November 4, 2016 10:00 am

Getting personal – speech and inking (App Dev on Xbox series)

The way users interact with apps on different devices has gotten much more personal lately, thanks to a variety of new Natural User Interface features in the Universal Windows Platform. These UWP patterns and APIs are available for developers to easily bring in capabilities for their apps that enable more human technologies. For the final blog post in the series, we have extended the Adventure Works sample to add support for Ink on devices that support it, and to add support for speech interaction where it makes sense (including both synthesis and recognition). Make sure to get the updated code for the Adventure Works Sample from the GitHub repository so you can refer to it as you read on.

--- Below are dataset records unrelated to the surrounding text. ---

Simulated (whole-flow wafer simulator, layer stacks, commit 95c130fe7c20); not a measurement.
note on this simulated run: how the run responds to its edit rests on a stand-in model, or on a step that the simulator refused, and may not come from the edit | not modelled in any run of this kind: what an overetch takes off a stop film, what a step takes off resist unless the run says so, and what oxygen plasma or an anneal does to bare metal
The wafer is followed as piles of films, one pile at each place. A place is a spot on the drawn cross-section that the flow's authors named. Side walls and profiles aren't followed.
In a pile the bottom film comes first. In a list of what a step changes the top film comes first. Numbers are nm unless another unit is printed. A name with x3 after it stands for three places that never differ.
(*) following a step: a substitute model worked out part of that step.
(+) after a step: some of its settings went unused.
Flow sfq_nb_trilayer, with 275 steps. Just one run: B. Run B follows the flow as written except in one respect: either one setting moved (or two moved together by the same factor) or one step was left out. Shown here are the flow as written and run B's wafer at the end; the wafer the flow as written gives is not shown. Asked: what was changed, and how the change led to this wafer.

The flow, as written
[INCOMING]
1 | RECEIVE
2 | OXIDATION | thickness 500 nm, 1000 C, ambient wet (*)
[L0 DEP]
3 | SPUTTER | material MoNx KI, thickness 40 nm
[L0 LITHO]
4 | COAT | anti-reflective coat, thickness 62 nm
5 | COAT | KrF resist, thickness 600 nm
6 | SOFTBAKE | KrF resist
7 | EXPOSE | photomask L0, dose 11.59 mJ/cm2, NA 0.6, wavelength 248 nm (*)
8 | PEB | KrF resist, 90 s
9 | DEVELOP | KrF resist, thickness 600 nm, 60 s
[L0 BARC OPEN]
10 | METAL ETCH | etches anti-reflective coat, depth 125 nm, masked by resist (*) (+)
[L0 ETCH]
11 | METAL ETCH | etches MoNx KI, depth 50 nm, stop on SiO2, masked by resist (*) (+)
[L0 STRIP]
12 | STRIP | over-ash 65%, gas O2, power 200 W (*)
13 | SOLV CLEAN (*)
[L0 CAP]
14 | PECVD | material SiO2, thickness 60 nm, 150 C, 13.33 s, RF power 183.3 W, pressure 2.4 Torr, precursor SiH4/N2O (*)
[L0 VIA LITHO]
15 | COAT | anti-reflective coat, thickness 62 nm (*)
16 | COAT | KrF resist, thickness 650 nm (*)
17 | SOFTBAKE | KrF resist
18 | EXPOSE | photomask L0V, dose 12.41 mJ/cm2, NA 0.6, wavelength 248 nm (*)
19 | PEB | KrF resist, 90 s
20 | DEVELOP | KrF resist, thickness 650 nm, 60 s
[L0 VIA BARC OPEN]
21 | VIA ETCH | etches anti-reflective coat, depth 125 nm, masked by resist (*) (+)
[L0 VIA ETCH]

And in case you missed the blog post from last week on how to enable great social experiences, we covered how to connect your app to social networks such as Facebook and Twitter, how to enable second screen experiences through Project “Rome”, and how to take advantage of the UWP Maps control and make your app location aware. To read last week’s blog post or any of the other blog posts in the series, or to watch the recordings from the App Dev on Xbox live event that started it all, visit the App Dev on Xbox landing page.

Adventure Works (v3)

picture1

We are continuing to build on top of the Adventure Works sample app we worked with in the previous two blog posts. If you missed those, make sure to check them out here and here. As a reminder, Adventure Works is a social photo app that allows the user to:

  • Capture, edit, and store photos for a specific trip
  • auto analyze and auto tag friends using Cognitive Services vision APIs
  • view albums from friends on an interactive map
  • share albums on social networks like Facebook and Twitter
  • Use one device to remote control slideshows running on another device using project Rome
  • and more …

There is always more to be done, and for this final round of improvements we will focus on two sets of features:

  1. Ink support to annotate images, enable natural text input, as well as the ability to use inking as a presentation tool in connected slideshow mode.
  2. Speech Synthesis and Speech Recognition (with a little help from cognitive services for language understanding) to create a way to quickly access information using speech.

More Personal Computing with Ink

Inking in Windows 10 allows users with Inking capable devices to draw and annotate directly on the screen with a device like the Surface Pen – and if you don’t have a pen handy, you can use your finger or a mouse instead. Windows 10 built-in apps like Sticky Notes, Sketchpad and Screen sketch support inking, as do many Office products. Besides preserving drawings and annotations, inking also uses machine learning to recognize and convert ink to text. OneNote goes a step further by recognizing shapes and equations in addition to text.

picture2

Best of all, you can easily add Inking functionality into your own apps, as we did for Adventure Works,  with one line of XAML markup to create an InkCanvas. With just one more line, you can add an InkToolbar to your canvas that provides a color selector as well as buttons for drawing, erasing, highlighting, and displaying a ruler. (In case you have the Adventure Works project open, the InkCanvas and InkToolbar implementation can be found in PhotoPreviewView.)


<InkCanvas x:Name=”Inker”></InkCanvas>
<InkToolbar TargetInkCanvas=”{x:Bind Inker}” VerticalAlignment=”Top”/>

The InkCanvas allows users to annotate their Adventure Works slideshow photos. This can be done both directly as well as remotely through the Project “Rome” code highlighted in the previous post. When done on the same device, the ink strokes are saved off to a GIF file which is then associated with the original slideshow image.

picture3

When the image is displayed again during later viewings, the strokes are extracted from the GIF file, as shown in the code below, and inserted back into a canvas layered on top of the image in PhotoPreviewView. The code for saving and extracting ink strokes are found in the InkHelpers class.


var file = await StorageFile.GetFileFromPathAsync(filename);
if (file != null)
{
    using (var stream = await file.OpenReadAsync())
    {
        inker.InkPresenter.StrokeContainer.Clear();
        await inker.InkPresenter.StrokeContainer.LoadAsync(stream);
    }
}

Ink strokes can also be drawn on one device (like a Surface device) and displayed on another one (an Xbox One). In order to do this, the Adventure Works code actually collects the user’s pen strokes using the underlying InkPresenter object that powers the InkCanvas. It then converts the strokes into a byte array and serializes them over to the remote instance of the app. You can find out more about how this is implemented in Adventure Works by looking through the GetStrokeData method in SlideshowSlideView control and the SendStrokeUpdates method in SlideshowClientPage.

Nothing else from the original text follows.